Each functional gadget performs some basic computing operation and is sure to return control to the trampoline gadget. To do this, in the given example of instructions, the address of memory is stored in edx register, where the address of the trampoline gadget is stored. With this approach, the register pressure increases, which may complicate the construction of chains for x86. However, it may not be a problem for some other architectures with a large number of registers.

On ARM, the following gadget may act as a trampoline: adds r6, #4 ; ldr r5, [r6, #124] ; blx r5.

Chen et al. [18] showed that from a set of JOP gadgets from real libraries, a Turing-complete set of instructions can be built.

Apart from jump instructions, at least on the x86 architecture, there are call instructions call eax and call [eax]. Gadgets that end with such instructions can also be used at the end of ROP and JOP chains [17]. However, the problem of building a chain of only such gadgets needs a special approach described in PCOP [19]. Sadeghi et al. [19] show that the direct application of the method for chain building with a dispatcher gadget, as in Bletsch et al. [17], is not applicable in this case. When executing a call instruction, two operations take place:

1. The address of the next instruction (return address) is pushed onto the stack.

2. Control is transferred to the address specified in the instruction.

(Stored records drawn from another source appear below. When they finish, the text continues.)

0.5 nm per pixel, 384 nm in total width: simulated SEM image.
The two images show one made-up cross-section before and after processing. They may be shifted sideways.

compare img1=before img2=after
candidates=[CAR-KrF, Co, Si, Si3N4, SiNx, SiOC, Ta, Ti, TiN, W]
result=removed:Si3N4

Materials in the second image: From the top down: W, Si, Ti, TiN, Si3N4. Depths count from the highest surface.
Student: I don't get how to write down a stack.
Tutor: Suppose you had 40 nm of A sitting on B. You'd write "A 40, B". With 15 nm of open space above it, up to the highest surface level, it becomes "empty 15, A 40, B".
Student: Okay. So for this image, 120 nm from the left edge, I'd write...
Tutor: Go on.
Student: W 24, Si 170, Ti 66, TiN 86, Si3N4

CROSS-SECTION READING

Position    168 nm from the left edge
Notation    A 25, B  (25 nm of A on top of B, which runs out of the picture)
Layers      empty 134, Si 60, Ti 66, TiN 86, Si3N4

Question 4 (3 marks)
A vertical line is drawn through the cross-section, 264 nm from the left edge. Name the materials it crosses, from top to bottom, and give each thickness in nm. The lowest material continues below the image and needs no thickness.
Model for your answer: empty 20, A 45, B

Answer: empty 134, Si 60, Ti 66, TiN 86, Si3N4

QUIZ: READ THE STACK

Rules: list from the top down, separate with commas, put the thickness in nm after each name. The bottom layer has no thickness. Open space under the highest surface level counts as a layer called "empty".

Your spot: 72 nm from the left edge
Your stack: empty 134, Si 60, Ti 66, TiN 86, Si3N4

Using gadgets that end with a call, the main problem is the return addresses placed onto the stack. They should be removed from the stack by subsequent gadgets. Sadeghi et al. [19] proposed using strong trampoline gadgets for this. Such gadgets should be located between functional gadgets to transfer control and clear the stack of useless return address values. In a PCOP chain of \(n\) functional gadgets, it is necessary to place \(n - 1\) strong trampoline gadgets between functional gadgets. An example of a strong trampoline gadget can be pop x ; pop y ; call y. Naturally, Sadeghi et al. [19] demonstrate the Turing completeness of a set of such gadgets from the libc library.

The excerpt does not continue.